Paul Guzzone

Thoughts on The Bitter End

I must have sung on the Bitter End stage a hundred times or more. But every time I step onto that carpeted flat with the exposed brick wall behind me I get a chill. Not the scary or nervous kind of chill but the excited, “I can’t believe I’m doing this” kind of thrill-chill.  Yeah, I’ll call it a thrill-chill… there’s a new phrase for you.

Kris Kristofferson compared The Bitter End to the Ryman Auditorium in Nashville. Like the Ryman it is “the mother church” of clubs. (The Bitter End: Hanging Out At America’s Night Club, page xiii forward by Kris Kristofferson).

Over the last few years, I’ve been invited to participate a series of themed fund-raising events at The Bitter End, which are organized by my friend Peter Bliss. Peter runs the New York Songwriters Collective so a bunch of us sing one of our tunes or cover a song that we think fits the theme of the night.

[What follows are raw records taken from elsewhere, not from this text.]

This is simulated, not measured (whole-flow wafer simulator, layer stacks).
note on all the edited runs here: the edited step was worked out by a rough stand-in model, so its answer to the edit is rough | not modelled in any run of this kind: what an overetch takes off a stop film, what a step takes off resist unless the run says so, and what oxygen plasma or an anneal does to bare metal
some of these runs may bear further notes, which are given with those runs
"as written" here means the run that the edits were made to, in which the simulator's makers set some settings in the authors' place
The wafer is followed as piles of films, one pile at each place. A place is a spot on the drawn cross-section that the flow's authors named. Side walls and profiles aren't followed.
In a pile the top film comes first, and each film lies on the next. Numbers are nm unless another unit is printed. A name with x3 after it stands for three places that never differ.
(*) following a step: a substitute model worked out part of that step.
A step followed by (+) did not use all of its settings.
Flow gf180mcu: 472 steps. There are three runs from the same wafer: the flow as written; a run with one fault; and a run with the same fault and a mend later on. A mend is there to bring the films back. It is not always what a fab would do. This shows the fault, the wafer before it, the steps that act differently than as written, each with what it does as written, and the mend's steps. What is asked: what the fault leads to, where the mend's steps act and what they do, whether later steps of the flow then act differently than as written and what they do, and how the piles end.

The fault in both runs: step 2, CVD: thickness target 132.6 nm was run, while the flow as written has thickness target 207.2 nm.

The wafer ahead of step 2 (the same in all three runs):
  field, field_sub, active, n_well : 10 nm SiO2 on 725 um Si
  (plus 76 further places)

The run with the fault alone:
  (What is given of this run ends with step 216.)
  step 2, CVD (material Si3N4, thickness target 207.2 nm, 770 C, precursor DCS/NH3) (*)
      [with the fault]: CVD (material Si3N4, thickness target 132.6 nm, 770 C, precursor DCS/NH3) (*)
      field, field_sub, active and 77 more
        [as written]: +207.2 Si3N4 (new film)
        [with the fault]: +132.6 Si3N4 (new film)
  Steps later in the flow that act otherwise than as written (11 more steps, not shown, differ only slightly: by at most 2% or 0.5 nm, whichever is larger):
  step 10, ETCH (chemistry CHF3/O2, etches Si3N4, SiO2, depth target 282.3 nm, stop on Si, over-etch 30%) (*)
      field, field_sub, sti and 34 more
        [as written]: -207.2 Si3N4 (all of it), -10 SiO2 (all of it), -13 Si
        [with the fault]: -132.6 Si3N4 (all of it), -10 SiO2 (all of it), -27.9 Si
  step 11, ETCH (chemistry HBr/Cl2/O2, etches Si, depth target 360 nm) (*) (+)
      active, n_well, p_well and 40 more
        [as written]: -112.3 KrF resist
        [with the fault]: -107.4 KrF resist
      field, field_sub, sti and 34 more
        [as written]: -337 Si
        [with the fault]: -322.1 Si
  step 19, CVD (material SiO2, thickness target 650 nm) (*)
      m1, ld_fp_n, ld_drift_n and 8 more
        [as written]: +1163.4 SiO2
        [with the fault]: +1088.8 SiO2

Seeing all the young songwriters take the stage got me thinking about the first time I ever went there. It was fall of 1969 and I was in my senior year of high school. I went to see John Sebastian who had recently done an iconic unscheduled performance at The Woodstock Music And Art Fair that August. I had never been to see music outside of a school dance or once when the WMCA Good Guys came to Christ The King HS and did one of their Top-40 radio pop shows.

Since The Summer of Love (1967) I had been venturing into Manhattan with some of my music buddies after school and buying The Village Voice and The East Village Other and sneaking them up to my bedroom. I soon found there was another world drawing me across the East River.

One night my new band-mate Dan Daley and I trained it down to The Village. We took the F train to the West 4th Street stop. Coming up from the subway at The Waverly Theater we found our way to Bleecker Street and eventually into the Bitter End.

I don’t remember what it cost or how we paid but I do remember a doorman who has a distinct post beat vibe to him: mustache, short beard and dark rim glasses. He was probably only 25 but seemed to me like an old guy. (Jeez, what must I look like to a high-schooler?) It was not a bar as it is today. It was a coffee house, so no need for us to pull out the fake ID. Instead of cabaret tables and chairs there were church pews lined up in front of the stage. We slid into the second row a few feet away from center stage. A nascent hippie waitress, probably a student at NYU took our order. I’m sure I had some kind of espresso concoction. The word latte was not in the pop culture lexicon yet.

Then I realized I was looking at that exposed brick wall of the stage. I recognized it from the first Peter Paul And Mary album. I used to listen to it in my school library. That brick wall said a lot to me. It was raw and unfinished, always a work in progress. I came from a polite world of trim, clean and finished (some might say faux-finished) things. This was different. I liked being different and being in this place made me different. Immediately.

Then, John Sebastian was introduced. He charmed us with his remarkable songs and musicianship. But there was something else. He talked to us. He told stories. He was hip. And, he was ten feet away from me. It is a cliché but it is true. It was like being in his living room. The intimacy of the experience was something I had never experienced up until that night. I could see his fingers on the neck of the guitar, hear his voice present and clear, watch his face and eyes as he sang and talked. I thought to myself that this is what music is supposed to be like.

I think I’ve been chasing that spirit ever since. I’d like to think that I catch it from time to time in my own performance.

That was the first of many nights I would spend in the audience at the Bitter End. Little did I know that I would also be on that stage more times than I could have imagined.

As it turned out, much of my music career for the next fifteen years was spent within a five-block radius of the Bitter End. As a member of the band Revival (as in folk Revival) or as a side man or band leader I would play at The Gaslight, The Village Gate, Folk City, the Café Wha?, The Back Fence, Kenny’s Castaways and, of course, The Bottom Line.

For me, and many others it started with The Bitter End. What that room has meant to the New York music scene and the world-wide music and entertainment industry can not be underestimated. The list of poets, comedians and musicians who started there or performed there is truly mind blowing. Take a look at Fred Weintraub’s page.

 

Neil Diamond (1962) in front of the club. Notice The Tin Angel which was a restaurant upstairs from the Bitter End also run by Fred Weintraub and Paul Colby. Joni Mitchell titled a song for it.

Fred was the original owner before Paul Colby bought it in 1974. Paul has a book called The Bitter End: Hanging Out At America’s Nightclub. Check it out too.

Here’s a video of me and Mary Ellen Bernard performing there for Occupy Hearts And Minds back in 2012.

Finally, I post this blog in the memory of Ken Kelly “The Mayor Of Bleecker Street” who passed away on August 13, 2013. “Kelly” manned the door and watched out for everyone at the Bitter End for 26 years from 1987 to 2013.